West Papua Diary

Fascinating Remote Tribes in West Papua

West Papua

Few may believe that in this 21st century where technology improves rapidly, millions of skyscrapers become a common thing to see, not to mention the quick spread of information. However, there are still tribes who live among a virgin nature and isolated from the modern world. West Papua becomes one of the places on earth where indigenous ethnic groups live in harmony with the wild.

Furthermore, West Papua fascinatingly has more than two tribes. Want to transport back in time? Let’s get to know this province’s tribes closer as we can also learn about their ancient cultural practices.

Asmat

As one of the most popular tribes in Papua, the Asmat inhabit the southwestern coast bordering the Arafura Sea, where swamps, mangroves, and rivers lied. These ethnic societies carry a distinctive physique with black skin and curly hair. The Asmat’s women are mostly 162 cm tall while 172 cm is a common weight for men in the Asmat.
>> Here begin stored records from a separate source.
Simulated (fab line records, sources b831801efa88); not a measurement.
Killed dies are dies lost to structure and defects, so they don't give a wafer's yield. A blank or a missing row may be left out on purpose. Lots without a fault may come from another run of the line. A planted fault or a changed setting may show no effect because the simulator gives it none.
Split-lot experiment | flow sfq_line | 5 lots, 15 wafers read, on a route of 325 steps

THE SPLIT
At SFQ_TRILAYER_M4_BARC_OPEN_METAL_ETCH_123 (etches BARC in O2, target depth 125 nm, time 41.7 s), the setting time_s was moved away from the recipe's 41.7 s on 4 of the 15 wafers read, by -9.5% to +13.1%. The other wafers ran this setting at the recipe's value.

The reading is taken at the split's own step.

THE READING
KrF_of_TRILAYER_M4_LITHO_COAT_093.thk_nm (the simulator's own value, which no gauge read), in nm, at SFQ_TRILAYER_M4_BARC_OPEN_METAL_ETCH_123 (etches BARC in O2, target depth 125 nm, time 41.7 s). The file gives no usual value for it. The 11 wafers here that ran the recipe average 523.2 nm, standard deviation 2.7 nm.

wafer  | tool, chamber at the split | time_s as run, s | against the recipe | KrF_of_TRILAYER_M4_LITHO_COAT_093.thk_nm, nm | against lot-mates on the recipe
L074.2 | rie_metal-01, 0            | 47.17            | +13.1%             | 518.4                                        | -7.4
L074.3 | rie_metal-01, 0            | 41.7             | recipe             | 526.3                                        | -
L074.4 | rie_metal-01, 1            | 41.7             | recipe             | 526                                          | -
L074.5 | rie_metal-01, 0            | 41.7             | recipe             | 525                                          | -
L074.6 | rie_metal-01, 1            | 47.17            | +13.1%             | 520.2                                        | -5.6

It is probably by their choices that they remain isolated from the outside world. As they live among the wild, crocodiles, sea snakes, crabs, crown pigeons, and Merak are some of the things they commonly see. 

Today, the Asmat is quite well known for its extraordinary art and rich culture. Carving is one of the reasons that make Asmat steal the spotlight among other tribes in West Papua.

They are also loved for their traditional house, namely the Jew house. The Jew house stores their weapons from spears, arrows, to noken. Not just anyone can touch the noken. It is believed to have the ability to heal any illness. 

The Asmat also have a traditional dance called the Tobe dance. This dance is used to raise the spirit of the soldiers.

Korowai

Korowai is one of the most isolated tribes in West Papua. Not until the 1970s, after a visit from explorers, the Korowai did not know of the other human existence. While Asmat lives in coast borders, Korowai lives in tree houses in the southeast region of the province. 

Korowai build their tree houses, about 19 to 82 feet high. The houses are used to protect them from other humans, flood, and any wild creatures. 

Furthermore, in May 2006, a journalist and travel guide named Paul Raffaele led a crew on an expedition to forests in West Papua. Paul and his crew made documenter on Korowai, being curious about the reasons behind their horrid ritual.

In his article upon the expedition, Raffaele wrote, “Korowai are one of the few tribes that are believed to eat human flesh.” Raffaele later explained why Korowai were practicing cannibalism. For this tribe, they had to eat human flesh because they believed those who were killed are khakhua—evil witches who took the male form.

Because of the lack of modern health knowledge, Korowai believe that death is caused by nothing but khakhua who disguised himself in the form of Korowai’s friend or relative. Raffaele added, “Many khakhua are killed and eaten every year.” 

Dani

In the Baliem Valley, you will find the other locals called the Dani in West Papua. Explorers, from Indonesia and overseas, have conducted researches about this tribe. That is why Dani tribe is quite popular in a lot of countries.

The Dani are popular for their fond of war and a strong sense of pride. Looking fierce outside, the Dani are very friendly, soft, and loyal. They will hold your hand a bit longer than a common handshake as they give you an initial hand-grasp greeting. 

An expert in zoology and philanthropy from the United States, Richard Archbold, was the first expedition that came into direct contact with Dani. Farming becomes the main activity for them. They are fond of rising pigs and consider this livestock are very valuable. 

The Dani tribe has not experienced much modernization. Up until now, there are many ancient traditions that they still preserve, such as clothing, traditional houses, lifestyle, and even native languages. For the clothing, Dani women wear grass skirts. As for the man, they wear Koteka made of dried gourds to keep their private parts sealed.

Their traditional houses are called Honai. The house has thatched roofs and wooden walls, making it looks like a mushroom. Even though the Dani has their native languages, they are still able to speak Indonesian.

Having West Papua tribes in Indonesia is a priceless treasure for our tourism. Visiting and getting to know these fascinating remote tribes will offer unforgettable experiences for domestic and foreign tourists. 

As we own those magnificent cultures, we must conserve, protect, and show the world how beautiful our country is.